Nokia has been very clear about its aspirations to return to the mobile market as soon as their non-compete deal with Microsoft ends. They won’t exactly be making smartphones on their own, as they sold their mobile division to the Redmond-based giant. Instead, they seek to license the Nokia brand, which still holds some power. Nokia was, after all, the #1 phone maker in the world once; many of us still hold memories of our first cellular phone coming from this manufacturer.

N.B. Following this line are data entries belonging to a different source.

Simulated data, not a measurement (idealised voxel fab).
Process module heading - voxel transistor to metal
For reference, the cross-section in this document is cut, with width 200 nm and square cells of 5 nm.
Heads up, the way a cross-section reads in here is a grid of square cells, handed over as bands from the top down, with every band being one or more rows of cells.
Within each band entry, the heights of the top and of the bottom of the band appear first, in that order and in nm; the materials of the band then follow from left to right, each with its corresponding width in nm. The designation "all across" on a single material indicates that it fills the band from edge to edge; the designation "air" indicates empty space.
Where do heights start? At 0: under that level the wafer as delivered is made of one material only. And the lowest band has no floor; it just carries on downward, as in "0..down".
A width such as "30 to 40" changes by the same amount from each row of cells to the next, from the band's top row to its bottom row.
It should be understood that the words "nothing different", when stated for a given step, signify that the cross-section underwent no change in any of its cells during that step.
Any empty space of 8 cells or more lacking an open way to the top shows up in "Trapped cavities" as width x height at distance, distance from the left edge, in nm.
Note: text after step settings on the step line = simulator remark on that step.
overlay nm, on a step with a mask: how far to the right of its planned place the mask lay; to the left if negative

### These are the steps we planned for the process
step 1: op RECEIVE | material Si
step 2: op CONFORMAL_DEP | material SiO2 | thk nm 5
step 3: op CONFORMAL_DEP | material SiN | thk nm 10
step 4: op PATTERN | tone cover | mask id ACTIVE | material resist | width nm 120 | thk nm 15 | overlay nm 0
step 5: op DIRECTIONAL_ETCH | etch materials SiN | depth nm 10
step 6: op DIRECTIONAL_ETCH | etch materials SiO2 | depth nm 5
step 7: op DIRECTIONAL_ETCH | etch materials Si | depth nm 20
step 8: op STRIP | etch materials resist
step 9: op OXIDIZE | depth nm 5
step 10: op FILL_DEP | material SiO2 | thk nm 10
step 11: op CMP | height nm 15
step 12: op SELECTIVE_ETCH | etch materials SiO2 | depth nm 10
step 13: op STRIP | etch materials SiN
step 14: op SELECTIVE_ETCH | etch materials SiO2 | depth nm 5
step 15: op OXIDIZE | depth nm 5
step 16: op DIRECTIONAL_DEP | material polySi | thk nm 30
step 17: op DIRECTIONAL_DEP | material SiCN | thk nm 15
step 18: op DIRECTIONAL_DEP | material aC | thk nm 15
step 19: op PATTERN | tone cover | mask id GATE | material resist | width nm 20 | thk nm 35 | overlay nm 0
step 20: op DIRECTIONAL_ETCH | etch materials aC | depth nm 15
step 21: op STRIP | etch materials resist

Because Nokia is making a move to a brand licensing model, most of us assumed they wouldn’t be too involved in the making of new handsets. Of course, they need to keep an eye on what gets out there, and it seems they are taking that task rather seriously. This tech giant has been caught advertising plenty of new jobs in LinkedIn. Some of them are not as crucial, but there are some positions in product development. The most interesting part is they are also looking for engineers focusing on Android, which is likely the mobile OS Nokia will work with more.
If we look further into the company’s plans, we can also tell they are really trying to invest more in future products. The company was planning to lay off an average of 70 people in the technologies division, a number that has since been reduced by half (according to a Reuters source).
Furthermore, we have seen Nokia really trying to experiment and see where they can take their company in the future, while aiming to regain the level of success they once enjoyed. The Nokia N1 was an important milestone – this was a Foxconn-made tablet with good specs and a solid design. It was also among the first to sport a USB-C port, which is definitely a welcomed addition, as well as the newest industry standard. The tablet didn’t reach many markets, but it was a great way for Nokia to dip its toes into this new business model.
Nokia’s new projects also involve the Z Launcher and even a professional-grade VR camera. They are getting pretty adventurous, but should also understand the mobile industry is where it’s at right now. And though profits probably won’t soar by making licensing deals, they are also getting rid of the manufacturing woes and many other discrepancies that come with making a device. Their risk is much lower.
The new job listings help us understand where Nokia is trying to position itself, and proves that their commitment is as dedicated as always. Hopefully we get to see some great Nokia products come 2016, when they will finally be off the hook from their agreement with Microsoft.
I used to hear it very often – “If Nokia made a good Android device, I would buy a phone from them!”. If the Finnish company and its partners manage to achieve the great build quality and design Lumia devices were known for, but ran Android, would you still get one?